Dell the maker of Alienware gaming PC’s is taking sustainability and e-waste seriously with the big PC Company rolling out a brand-new design concept for a notebook that has interchangeable components.
Called Concept Luna the proof-of-concept reduces the need to replace components.
The entire system contains less screws than before reducing the time needed to replace components.
And you will never have to worry about replacing a broken fan, because there isn’t one: a shrunken-down motherboard placed in the top cover allows the laptop to passively cool itself.
Also gone is the need for screwdrivers, no glue solvents are needed to pry loose a broken keyboard or peel off a cracked screen; both components simply pop free after a pair of keystones holding them in place are removed.
“Concept Luna,” is a very clever proof-of-concept notebook developed by Dell’s design team with observers claiming it could well be the future for notebooks and gaming machines.

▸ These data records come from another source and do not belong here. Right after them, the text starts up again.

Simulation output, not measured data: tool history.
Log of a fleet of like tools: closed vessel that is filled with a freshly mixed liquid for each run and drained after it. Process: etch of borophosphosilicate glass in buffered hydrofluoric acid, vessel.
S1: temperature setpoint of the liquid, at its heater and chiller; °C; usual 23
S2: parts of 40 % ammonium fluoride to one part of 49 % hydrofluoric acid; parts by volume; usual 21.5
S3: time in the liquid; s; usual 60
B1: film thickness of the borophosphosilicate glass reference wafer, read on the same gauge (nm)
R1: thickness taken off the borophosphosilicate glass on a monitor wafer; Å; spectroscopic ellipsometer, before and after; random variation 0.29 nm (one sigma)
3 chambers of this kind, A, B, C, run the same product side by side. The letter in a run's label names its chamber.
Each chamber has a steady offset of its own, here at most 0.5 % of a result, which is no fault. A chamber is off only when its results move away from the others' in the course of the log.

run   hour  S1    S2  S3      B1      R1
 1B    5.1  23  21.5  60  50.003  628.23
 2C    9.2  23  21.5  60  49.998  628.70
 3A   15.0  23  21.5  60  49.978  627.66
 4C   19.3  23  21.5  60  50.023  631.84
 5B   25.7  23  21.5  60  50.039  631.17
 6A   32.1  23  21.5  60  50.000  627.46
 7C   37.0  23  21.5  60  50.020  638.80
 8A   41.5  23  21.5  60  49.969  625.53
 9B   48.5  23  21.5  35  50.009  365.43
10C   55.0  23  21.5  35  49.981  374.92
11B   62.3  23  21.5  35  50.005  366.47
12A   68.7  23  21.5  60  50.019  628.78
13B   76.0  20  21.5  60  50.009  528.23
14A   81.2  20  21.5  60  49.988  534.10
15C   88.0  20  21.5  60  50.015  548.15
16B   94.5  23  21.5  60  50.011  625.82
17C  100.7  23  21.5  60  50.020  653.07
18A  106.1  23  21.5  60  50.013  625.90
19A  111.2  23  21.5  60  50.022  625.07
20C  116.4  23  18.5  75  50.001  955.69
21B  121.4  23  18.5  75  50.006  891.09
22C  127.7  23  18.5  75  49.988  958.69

Dell design strategist Drew Tosh described Luna as a “front end concept” intended to “solve some of the larger problems we’re trying to get ahead of in the future,” namely e-waste and climate change.
A notebook that is easy to repair and upgrade is less likely to be replaced with a new one that takes yet more energy and resources to produce.
When that computer eventually does stop working, parts can be harvested to live on in other machines rather than winding up as rubbish in landfills.
“We’re really focused on reuse and recycle,” Tosh told The Verge. “And really, it would be more like reuse, reuse, reuse, and recycle only when we really have to.”
And if you though the concept is set to make notebooks big and clumsy you are wrong because the prototype Dell is showing off is as sleek and portable as any notebook in their current range.
So far, only a few prototype versions of these notebooks exist.
But the design Dell is showing off is as sleek and portable as any laptop in the company’s current line-up.
Observers claim that if a modern-looking notebook with these sorts of features can be mass produced, it would make it that much harder for other leading consumer tech brands to argue there’s an inherent trade-off between repairability and design.
Companies like Dell have ambitious goals to go carbon neutral, and they’re well aware that recycling old tech won’t ever be enough to reach those goals.
Concept Luna goes far beyond recycling, injecting sustainability into how laptops are designed to make them far more reusable in the future.